When a friend on facebook recommended this book, I was curious but not compelled to read it. I'm more of a Victorian Lit girl myself, not usually stirred by literature of this age, which tends to be written in small, desperate terms in direct correlation with our culture that demands everything--tweets, news, blogs, and even books--to be written in bite-sized portions fresh from the microwave. No more is the richly dense language used by Eliot, Stevenson, Bronte, James, and the like. But hey, I digress.
Well, I picked up the book at my library because it was about Zimbabwe, and my very first foreign pen-pal was from Zimbabwe. Strange and weak reasoning for taking the contemporary literature plunge, but there it is.
Nearly from the start, I loved this book:
It's part history, especially for those of us in America who weren't really old enough to know or understand what happened in Zimbabwe in the late 70's and early 80's nor now wise enough to dig deeper into what has been happening in Zimbabwe for nearly a decade.
It's part travel journal, describing with picturesque detail the changing landscape and people of Zimbabwe and its near neighbors. I swear I still taste dust between my teeth.

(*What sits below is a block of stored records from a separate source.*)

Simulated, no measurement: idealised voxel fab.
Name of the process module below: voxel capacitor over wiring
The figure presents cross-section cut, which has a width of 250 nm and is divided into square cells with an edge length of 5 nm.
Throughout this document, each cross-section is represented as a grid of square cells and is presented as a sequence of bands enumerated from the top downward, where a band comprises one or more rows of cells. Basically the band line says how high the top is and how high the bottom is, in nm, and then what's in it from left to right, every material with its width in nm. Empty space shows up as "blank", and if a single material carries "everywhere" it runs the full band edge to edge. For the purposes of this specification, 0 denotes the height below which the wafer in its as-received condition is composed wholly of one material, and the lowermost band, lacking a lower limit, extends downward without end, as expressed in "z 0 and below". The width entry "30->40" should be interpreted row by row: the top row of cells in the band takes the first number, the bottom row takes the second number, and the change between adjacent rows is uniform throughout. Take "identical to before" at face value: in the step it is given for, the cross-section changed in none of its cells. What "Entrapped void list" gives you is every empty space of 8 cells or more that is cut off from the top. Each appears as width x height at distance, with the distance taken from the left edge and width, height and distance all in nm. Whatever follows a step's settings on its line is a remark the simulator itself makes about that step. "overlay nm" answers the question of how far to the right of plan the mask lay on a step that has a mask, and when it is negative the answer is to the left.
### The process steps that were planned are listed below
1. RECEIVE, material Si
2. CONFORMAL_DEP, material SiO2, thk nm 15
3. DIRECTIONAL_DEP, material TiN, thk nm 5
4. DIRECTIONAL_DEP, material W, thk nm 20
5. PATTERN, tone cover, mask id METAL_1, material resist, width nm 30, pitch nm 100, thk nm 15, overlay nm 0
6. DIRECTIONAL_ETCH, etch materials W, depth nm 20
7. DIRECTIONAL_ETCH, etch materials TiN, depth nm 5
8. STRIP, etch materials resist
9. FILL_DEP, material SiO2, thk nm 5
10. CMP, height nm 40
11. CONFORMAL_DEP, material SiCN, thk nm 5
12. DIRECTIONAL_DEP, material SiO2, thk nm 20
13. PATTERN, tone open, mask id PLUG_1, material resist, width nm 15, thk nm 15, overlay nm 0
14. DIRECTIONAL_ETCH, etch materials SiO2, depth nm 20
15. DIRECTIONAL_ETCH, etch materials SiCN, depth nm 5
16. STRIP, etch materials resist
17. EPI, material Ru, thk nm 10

It's part biography, tender and thoughtful and gritty. The author paints such authentic portraits of his characters that one feels as if they become one's own family and friends, so much so that many readers have since visited the author's parents' home, seeking to visually and physically connect with those with whom they've intimately been acquainted for perhaps a fortnight and to whom they've aligned themselves in survival's passionate and oft heroic struggle. How do I know this? Well, I went to his website found here, because I too fell glad prey to the lure of photographs, audio, VIDEO, and more. Like I said: family, friends.
Yes, I'm wholly glad I opened this book and so very reluctant to close it.
Perhaps I'll truly see Zimbabwe one day; but if not, I feel like I already have.